The 2011 song Stevie Nicks admires the most: “It was perfect”

Any song Stevie Nicks ever wrote tended to be like one of her musical children.

Since she never had a child of her own, all of her personal feelings tended to be reserved for her songs, whether that was her talking about her own relationship struggles or trying to sort out the spiritual side of her psyche whenever she worked on her ballads. But even when working on some of the greatest love songs of her generation, there tended to be a few tunes that accomplished more than she thought she ever could whenever she made a record.

But Nicks wasn’t thinking about making God’s gift to pop songs every single time she walked into the studio. She and Lindsey Buckingham always wanted to create songs that would last, but they were going about it from two completely different angles. Nicks wanted to capture a feeling in every one of her songs, whereas Buckingham would have stayed up until dawn if it meant trying to find the right sound for whatever pop hit he was working on.

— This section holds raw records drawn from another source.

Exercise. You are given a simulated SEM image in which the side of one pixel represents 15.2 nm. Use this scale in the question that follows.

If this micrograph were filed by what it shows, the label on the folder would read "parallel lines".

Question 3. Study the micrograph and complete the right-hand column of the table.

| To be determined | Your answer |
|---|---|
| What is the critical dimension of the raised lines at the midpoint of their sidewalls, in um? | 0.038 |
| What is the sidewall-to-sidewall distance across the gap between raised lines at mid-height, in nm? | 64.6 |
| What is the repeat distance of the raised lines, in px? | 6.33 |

That’s half the reason why things ended up getting so tense between them during the Rumours sessions, but while the idea of singing songs about your significant other isn’t everyone’s first choice when they make an album, Nicks wasn’t going to let it get in the way of her job. She knew that they had struck gold by joining the band, and she was going to do everything she could to keep them together, even if it meant screaming at Buckingham in between takes of a song.

Anyone in that kind of environment would have needed to go out on their own at some point, but looking through Nicks’ solo career, it’s not like she needed Buckingham by any stretch. She could make fantastic songs on her own, but there would always be that one thought in the back of every fan’s mind when she came out with a new record. The thought of Buckingham even turning up for a Fleetwood Mac project would have been dead in the water throughout the late 1980s, but sometimes miracles can happen. 

Say You Will was a fantastic return to form, even if it was a bit longer than usual, and Nicks even thought enough of Buckingham for him to lend a hand on the track ‘Soldier’s Angel’ later on in her career. Throughout all of their fights, she never forgot about what a great musician he was at the end of the day, and she felt that bringing Buckingham in to record that song was the moment where everything came full circle for them.

They had been through some of the hardest fights that any two people could have gone through, but being able to put their cares aside is what Nicks admired the most, saying, “[It] is truly my most sacred and revered song. We recorded it live and did some harmonies, and then he did some little lead guitar things, and it was perfect. There’s no other players, just me and him. Not only did we create something that’s probably as Buckingham Nicks as we have been since 1973, but… I think that song really brought Lindsey and I back together.”

The fighting wouldn’t exactly stop since Buckingham would be kicked out of the band yet again in the 2010s, but listening to them play off each other, you can tell what Mick Fleetwood saw in them way back when. Her voice and his guitar were meant for each other to a certain degree, and given the subject matter about the hardships of wounded soldiers, Nicks was willing to put every single bit of energy that she could into the song every time Buckingham picked one of his strings.

A lot of the greatest rock and roll bands of Nicks’s generation tend to get bogged down by way too many effects and overproduced songs at this point in their career, but this tune is a testament to what she and Buckingham had always been. At the end of the day, they simply sounded great together, and there was no one who could ever take that away from them whenever they got up onstage.